General approaches to model car traffic in a parking garage a friend of mine has asked me to help him with predictive modelling of car traffic in a medium sized parking garage. The garage has its busy and easy days, its peak hours, dead hours opening hours (it is opened during 12 hours during weekdays and during 8 hours during weekends). 
The goal is to predict how many cars will enter the garage during a given day (say, tomorrow) and how are these cars supposed to be distributed over the day.
Please point me to general references (preferably, publicly available) to strategies and techniques.
Thank you
 A: The field that is relevant to the problem is the Queuing theory, a particular sub-field is a Birth-death processes. An article that in my opinion is helpful to your task is R.C. Larson and K.Satsunama (2010) Congestion Pricing: A Parking Queue Model, following the links in references would give more ideas on where to proceed.
Note, that recently R package queueing has been released (with misprint in the title however). Finally, I think, that this link for queuing software could be helpful.

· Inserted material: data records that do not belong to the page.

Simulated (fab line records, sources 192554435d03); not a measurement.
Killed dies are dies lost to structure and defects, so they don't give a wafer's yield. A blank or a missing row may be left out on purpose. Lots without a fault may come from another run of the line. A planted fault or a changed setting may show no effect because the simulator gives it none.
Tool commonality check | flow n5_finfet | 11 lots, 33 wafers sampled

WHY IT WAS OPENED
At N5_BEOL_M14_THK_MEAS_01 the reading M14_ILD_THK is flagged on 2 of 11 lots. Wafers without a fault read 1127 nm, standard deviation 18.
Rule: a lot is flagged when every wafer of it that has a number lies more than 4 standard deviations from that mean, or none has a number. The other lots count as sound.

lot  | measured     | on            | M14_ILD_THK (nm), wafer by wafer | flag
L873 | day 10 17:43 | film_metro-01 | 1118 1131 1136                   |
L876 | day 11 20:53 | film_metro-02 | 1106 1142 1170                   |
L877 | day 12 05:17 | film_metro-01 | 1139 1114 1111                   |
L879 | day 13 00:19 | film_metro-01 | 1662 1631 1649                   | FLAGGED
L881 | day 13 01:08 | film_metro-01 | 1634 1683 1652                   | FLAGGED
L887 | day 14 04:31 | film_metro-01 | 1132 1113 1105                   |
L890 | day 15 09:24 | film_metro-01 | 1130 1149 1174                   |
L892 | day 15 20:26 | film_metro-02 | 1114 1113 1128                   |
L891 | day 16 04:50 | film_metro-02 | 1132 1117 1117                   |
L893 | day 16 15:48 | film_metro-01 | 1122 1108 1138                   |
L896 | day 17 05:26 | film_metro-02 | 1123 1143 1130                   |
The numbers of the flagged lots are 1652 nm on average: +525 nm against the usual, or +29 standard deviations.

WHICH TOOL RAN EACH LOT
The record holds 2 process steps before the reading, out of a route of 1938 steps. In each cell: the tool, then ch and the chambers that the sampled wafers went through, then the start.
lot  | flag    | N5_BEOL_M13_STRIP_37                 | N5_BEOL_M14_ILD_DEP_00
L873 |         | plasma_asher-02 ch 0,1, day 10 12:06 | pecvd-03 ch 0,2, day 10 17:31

A: Predicting hourly data has become my main interest. This problem arises normally in Call Center Forecasting. One needs to be concerned with hourly patterns within the day , different daily patterns across the week and seasonal patterns across the year ( Monthly indicators/Weekly Indicators. In addition there can be and I have seen interaction between hourly patterns and daily patterns. Transfer Function ( a generalization/super-set of Regression for time series data ) can easily accommodate the mentioned structures. Additionally events during the year (Xmas, Easter etc) need to be possibly included using lead, contemporaneous and/or lag structures. In time series analysis we need to validate via Intervention Detection schemes that there are no Pulses, Level/Step Shifts , Seasonal Pulses and/or Local Time  Trends remaining in the error process suggesting an augmentation to the model. If the residual series suggests autotregressive structure then one simply adds a suitable ARIMA structure. Care should be taken when selecting a resource to deal with this problem. I recently analyzed and developed forecasts for a similar problem: the number of passengers in the Paris Subway System by hour and by day. IMHO this is a problem of constructing a useful equation from the data which can then be used to simulate possible scenarios which can then be used to evaluate queue length etc.